The New Zealand dollar fell as investors pulled back their expectations for future interest rate hikes as they weigh weaker commodity prices and a slide in business confidence.
The kiwi dropped to 84.71 US cents at 8am in Wellington, from 84.80 cents at 5pm yesterday. It touched a low of 84.49 US cents, a level not seen since March 12, before the central bank started hiking interest rates on March 13. The trade-weighted index slipped to 79.07 from 79.18 yesterday.
New Zealand's Reserve Bank has raised the benchmark interest rate twice this year and signalled further hikes are in the pipeline. Investors are pulling back their expectations for rates to rise in the near term on concern about the effect of falling commodity prices on the economy, after Fonterra Cooperative Group pulled back its forecast payouts to farmers following weaker dairy prices, and after business confidence fell for a third month.

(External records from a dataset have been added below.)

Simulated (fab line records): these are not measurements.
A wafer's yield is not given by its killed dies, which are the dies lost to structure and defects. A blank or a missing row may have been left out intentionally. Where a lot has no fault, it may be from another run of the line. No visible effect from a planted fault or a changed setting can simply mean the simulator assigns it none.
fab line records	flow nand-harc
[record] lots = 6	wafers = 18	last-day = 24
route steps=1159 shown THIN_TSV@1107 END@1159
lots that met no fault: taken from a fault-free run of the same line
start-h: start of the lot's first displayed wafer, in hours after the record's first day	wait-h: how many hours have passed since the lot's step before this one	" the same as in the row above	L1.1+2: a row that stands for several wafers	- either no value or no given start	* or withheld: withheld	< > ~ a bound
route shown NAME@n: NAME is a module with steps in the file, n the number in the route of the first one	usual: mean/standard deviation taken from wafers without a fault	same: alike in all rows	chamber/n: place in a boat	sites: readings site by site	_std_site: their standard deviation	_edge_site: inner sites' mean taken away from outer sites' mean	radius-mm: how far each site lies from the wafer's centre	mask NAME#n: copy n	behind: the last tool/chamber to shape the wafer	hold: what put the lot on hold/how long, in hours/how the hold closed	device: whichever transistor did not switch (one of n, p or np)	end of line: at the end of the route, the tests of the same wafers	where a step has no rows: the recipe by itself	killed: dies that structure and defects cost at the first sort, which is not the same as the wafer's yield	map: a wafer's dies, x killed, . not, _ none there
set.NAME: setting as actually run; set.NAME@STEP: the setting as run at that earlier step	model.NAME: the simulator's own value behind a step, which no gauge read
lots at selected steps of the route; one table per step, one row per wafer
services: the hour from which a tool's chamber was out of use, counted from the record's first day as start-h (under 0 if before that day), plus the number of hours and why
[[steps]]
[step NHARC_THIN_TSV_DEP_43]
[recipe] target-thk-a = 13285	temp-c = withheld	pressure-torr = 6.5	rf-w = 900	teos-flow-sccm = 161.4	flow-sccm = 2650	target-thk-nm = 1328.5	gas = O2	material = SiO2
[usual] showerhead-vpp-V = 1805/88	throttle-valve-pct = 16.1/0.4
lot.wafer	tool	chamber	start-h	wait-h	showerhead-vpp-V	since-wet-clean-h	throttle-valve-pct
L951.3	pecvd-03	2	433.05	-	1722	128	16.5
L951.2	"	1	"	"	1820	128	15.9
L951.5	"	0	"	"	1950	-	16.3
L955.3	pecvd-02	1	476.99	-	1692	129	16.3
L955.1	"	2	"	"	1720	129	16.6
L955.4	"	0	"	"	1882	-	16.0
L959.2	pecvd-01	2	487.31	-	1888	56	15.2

"The futures market is now taking off two rate hikes at the front end of the curve," said Martin Rudings, a senior adviser at OMF. "The kiwi essentially was bought up on all those rate hikes and if you take half a per cent off you have got to consider its correction is appropriate for that."
Investors who bought the kiwi betting it would rise as interest rates went up, known as a 'long' bet, are now selling the currency, Rudings said.